My husband and I have a longstanding difference of opinion that will not be resolved in both of our lifetimes. The disagreement relates to how we want to be “funeralized” when we die. Necessarily, the first to go will lose the ability to police his or her own funeral arrangements.

Bottom line, my mate thinks that funerals, wakes, and visitations should be completely somber affairs with audible wailing, boxes of tissues, and mournful missing of the deceased. No broad grins allowed, only muted, heartfelt smiles as you speak with the bereaved about the departed. I, on the other hand, embrace the Southern concept of celebrating the dead with food and drink as stories of the deceased are shared through tears mixed with laughter and sorrow.

My mother-in-law’s passing was my first experience of losing a family member as an adult. Several years later, I lost my own mother. Mind you, these times were very difficult, but the outpouring of support and sympathy from people far and wide eased the pain. Importantly, the experiences of how my family and I were cared for shaped how I respond when I hear the news that someone is grieving the loss of a family member. So now, I strive to pay forward the expressions of sympathy that helped me deal with my sorrow.

Comfort food: Sharing food is a wonderful way to show support, care, and love. Within hours of word getting out about Nana’s death, food was arriving at the door. Homemade casseroles, warm cakes directly from the oven, and store-bought, ready-to-eat favorites were dropped off. Friends nourished and nurtured the whole family in our time of need. Tip: If you are coordinating a meal for the bereaved family, first inquire about allergies and dislikes. Also find out the best day and time for delivery and whether they would like help serving food to the family.

Sympathy notes: Receiving notes from people who knew and loved my mother-in-law and my mom was very meaningful. Not only did the writings offer comfort, they affirmed that memories of lost loved ones were shared by others, providing a sense of community, even with people I had never met. Also, receiving notes from friends who never knew my mom was immensely touching and supportive. Tip: Write the note, whether or not you knew the person who died. If you have a specific memory of the deceased, share it. 

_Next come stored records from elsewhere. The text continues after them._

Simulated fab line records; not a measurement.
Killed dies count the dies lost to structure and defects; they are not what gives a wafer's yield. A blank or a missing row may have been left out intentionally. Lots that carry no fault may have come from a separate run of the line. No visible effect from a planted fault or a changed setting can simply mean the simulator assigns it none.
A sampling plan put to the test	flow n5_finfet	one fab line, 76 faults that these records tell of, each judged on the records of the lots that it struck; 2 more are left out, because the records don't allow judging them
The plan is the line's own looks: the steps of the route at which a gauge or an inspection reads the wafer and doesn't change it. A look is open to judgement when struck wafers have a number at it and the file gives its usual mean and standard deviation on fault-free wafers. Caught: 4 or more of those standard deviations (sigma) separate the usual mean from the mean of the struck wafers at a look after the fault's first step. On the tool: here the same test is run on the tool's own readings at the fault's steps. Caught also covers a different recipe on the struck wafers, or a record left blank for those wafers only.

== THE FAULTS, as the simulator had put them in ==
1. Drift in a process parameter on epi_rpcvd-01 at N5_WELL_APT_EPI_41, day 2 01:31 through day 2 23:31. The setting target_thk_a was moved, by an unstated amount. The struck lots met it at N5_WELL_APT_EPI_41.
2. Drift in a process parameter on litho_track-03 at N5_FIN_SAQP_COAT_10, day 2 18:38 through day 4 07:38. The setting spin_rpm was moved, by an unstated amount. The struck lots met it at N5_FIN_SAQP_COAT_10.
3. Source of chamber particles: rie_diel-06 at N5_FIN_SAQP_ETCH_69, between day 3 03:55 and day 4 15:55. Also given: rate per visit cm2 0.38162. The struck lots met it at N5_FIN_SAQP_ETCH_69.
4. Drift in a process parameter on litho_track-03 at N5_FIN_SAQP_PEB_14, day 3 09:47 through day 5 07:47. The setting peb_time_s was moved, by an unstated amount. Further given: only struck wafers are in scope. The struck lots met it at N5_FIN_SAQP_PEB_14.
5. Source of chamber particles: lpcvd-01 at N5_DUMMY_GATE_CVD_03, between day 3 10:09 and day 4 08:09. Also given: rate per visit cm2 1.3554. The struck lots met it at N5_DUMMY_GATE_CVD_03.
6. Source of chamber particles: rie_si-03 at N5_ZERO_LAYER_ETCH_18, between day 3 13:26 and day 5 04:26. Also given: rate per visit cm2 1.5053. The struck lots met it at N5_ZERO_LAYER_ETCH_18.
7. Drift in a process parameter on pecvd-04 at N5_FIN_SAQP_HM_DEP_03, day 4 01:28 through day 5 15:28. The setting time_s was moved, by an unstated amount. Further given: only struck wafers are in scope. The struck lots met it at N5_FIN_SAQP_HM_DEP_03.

Say something: Death and talking about loss make us uncomfortable, but recognizing the death of a loved one is simply kind. I can remember how hard it was getting back to normal after Mom died. Having her death acknowledged was immensely helpful, long after her funeral. Tip: All you have to say is, “I heard about your loss, and I am sorry.” If the bereaved wants to say more, just listen.

There are more ways to express sympathy and be present for someone who is grieving, such as memorial gifts, flowers delivered to the bereaved, even minding the house during the funeral service. Death is something we will all experience; choosing to support one another through difficult times is what makes us human.

I’m here if you need me. Until then, y’all behave.